DFZ Labs will begin selling digital boxes of the in-game cards on Friday. Collectors of Deadfellaz NFTs can mint these vaults starting today, with general access opening up to the public on Sunday. The card vaults will be minted as Ethereum NFTs, while the cards within will be revealed on an as-yet-unannounced Ethereum Virtual Machine-compatible chain.
While the sale arrives before the start of active code development on the game in October, the team has been working on this project behind closed doors for a year.
“We’re a year into mechanics on pen and paper,” Psych, pseudonymous director and co-founder of Deadfellaz, told Decrypt. “So while that’s a very important step, in terms of validation of the concept, we are just starting actual coded development in October.”
Codenamed RIP TCG, the PC and mobile game is still in its early stages—but the team is clear that it wants the card-battling experience to play a key role in the evolution of the Deadfellaz universe going forward.
“It’ll be the main delivery device for lore.” Psych explained. “The way this comes to the market is that we can do a lot more tailored short-form content around particular characters.”
Psych said that the game will tell vignettes about individual characters and groups that are native to the cartoonish, undead-themed Deadfellaz universe. Deadfellaz aims to avoid complex preambles and instead focus on committed character exploration.
How will it play?
DFZ Labs is keeping mum on specific details on how the game will play, feel, and look. But Psych shared that it’s a card-battler similar to the likes of Hearthstone and Marvel Snap, with a sprinkle of Street Fighter’s “cinematic experience.”
He explained that your cards will come to life once played, turning into physical characters rather than remaining lifeless cards laying on a virtual table.
Ready for a TCG that isn’t a 2D tabletop simulation? We’re creating a deep, fast, brutal & cinematic 3D title with a AAA developer team. Delivering gamers something that’s just the right amount of different than anything they’ve played before. #RIPTCGs https://t.co/m3IJFUnwkM
— PSYCH (@psych_nft) September 6, 2023
“We’re not a TCG in the fact that it’s like a tabletop, cards-on-a-table experience,” Psych explained. “The card format is just a capsule. It just happens to be a square that’s traditionally flat, you know? But the way that we’re putting together these cards and the different characters within them, they are very much alive.”

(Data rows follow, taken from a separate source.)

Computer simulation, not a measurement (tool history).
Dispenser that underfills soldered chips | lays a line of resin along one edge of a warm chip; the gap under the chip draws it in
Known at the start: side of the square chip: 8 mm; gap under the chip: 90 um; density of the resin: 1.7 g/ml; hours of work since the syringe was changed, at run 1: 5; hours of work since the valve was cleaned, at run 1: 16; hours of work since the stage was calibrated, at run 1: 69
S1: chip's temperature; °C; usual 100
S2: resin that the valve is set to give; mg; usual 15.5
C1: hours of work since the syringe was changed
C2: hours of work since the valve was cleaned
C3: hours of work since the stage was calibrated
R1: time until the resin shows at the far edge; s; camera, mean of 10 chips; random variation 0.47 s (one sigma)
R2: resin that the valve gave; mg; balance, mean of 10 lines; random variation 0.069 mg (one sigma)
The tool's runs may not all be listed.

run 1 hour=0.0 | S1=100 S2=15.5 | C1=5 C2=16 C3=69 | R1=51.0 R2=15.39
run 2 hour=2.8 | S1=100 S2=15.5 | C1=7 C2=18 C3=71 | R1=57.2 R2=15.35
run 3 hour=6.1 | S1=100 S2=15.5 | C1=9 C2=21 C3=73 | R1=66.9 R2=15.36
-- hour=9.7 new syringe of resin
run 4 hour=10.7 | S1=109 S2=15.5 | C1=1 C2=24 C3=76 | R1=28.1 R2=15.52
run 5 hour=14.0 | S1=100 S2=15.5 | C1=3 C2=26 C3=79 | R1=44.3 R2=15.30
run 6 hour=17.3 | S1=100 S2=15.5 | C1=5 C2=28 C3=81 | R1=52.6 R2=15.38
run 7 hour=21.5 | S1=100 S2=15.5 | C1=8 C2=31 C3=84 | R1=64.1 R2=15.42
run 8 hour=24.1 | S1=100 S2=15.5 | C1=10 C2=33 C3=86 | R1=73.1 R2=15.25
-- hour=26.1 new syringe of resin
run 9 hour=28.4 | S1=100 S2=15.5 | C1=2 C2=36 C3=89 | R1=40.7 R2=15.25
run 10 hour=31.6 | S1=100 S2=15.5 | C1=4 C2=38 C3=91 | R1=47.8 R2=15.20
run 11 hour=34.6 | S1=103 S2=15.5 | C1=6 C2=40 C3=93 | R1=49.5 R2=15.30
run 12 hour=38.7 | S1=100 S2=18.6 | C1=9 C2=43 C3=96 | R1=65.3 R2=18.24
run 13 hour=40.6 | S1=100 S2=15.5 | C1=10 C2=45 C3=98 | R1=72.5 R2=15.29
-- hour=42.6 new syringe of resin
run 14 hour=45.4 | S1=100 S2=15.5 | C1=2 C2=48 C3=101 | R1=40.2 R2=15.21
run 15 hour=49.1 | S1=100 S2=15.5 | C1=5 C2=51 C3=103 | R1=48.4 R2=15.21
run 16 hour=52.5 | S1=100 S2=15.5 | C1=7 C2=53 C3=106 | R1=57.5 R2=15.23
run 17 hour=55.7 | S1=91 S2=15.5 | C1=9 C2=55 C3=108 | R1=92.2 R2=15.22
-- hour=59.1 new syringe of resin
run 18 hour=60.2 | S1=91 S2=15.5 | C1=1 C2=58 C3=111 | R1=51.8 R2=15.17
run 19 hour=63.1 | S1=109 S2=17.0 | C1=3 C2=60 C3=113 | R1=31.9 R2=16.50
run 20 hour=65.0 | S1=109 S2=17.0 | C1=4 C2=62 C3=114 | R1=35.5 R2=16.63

The Deadfellaz game aims to have a short gameplay loop of around 10 minutes per game. This takes inspiration from Marvel Snap which has 3-minute games—and has recently become the leader of the genre—but potentially provides a bit more time for complex, strategic battles.
“This isn’t being made as a ‘Web3 game,'” pseudonymous Deadfellaz CEO and co-founder Betty explained, “This is just being made as a really, really well-developed game that is supposed to be very, very fun; very addictive. And the interaction with blockchain technology will be very much silent and seamless.”
In other words, it’s not designed to be crypto-forward; the prevailing goal is to create the best-possible user experience, but blockchain can aid with that in some ways. One example of this is the “deep on-chain XP” system, according to a blog post. Each card you collect in the game will be an NFT that will have its entire history etched onto the blockchain.
“You could pick up a card down the road that someone is selling, that has seen multiple wins in tournaments over three years and it has killed so many cards,” Psych told Decrypt. “It’s also the attachment of those data points to unique unlocks. The fact that it’s not just a card on the table means that we can attach meaningful visual differences that you do see in the match.”
The path forward
In October, the game will enter development with support from the professional services team at Unity, the company behind the popular video game engine and development platform of the same name. The aim is to create an “early alpha” product ready for release by Q1 2024, with a beta version to follow in 2025.
Throughout this period, the team will produce a series of development diaries called the Road to RIP. They’ll chart the team’s path as they work to bring the game to life—and try to shake up the card-battler genre in the process.
“Deadfellaz, as a brand, has always been a proponent of culture and creativity,” Betty told Decrypt. “We do see the gaming ecosystem as something to disrupt—in terms of really merging various industries and modalities, and all kinds of different contexts into each other—to create completely new experiences in a TCG format. It’s really exciting.”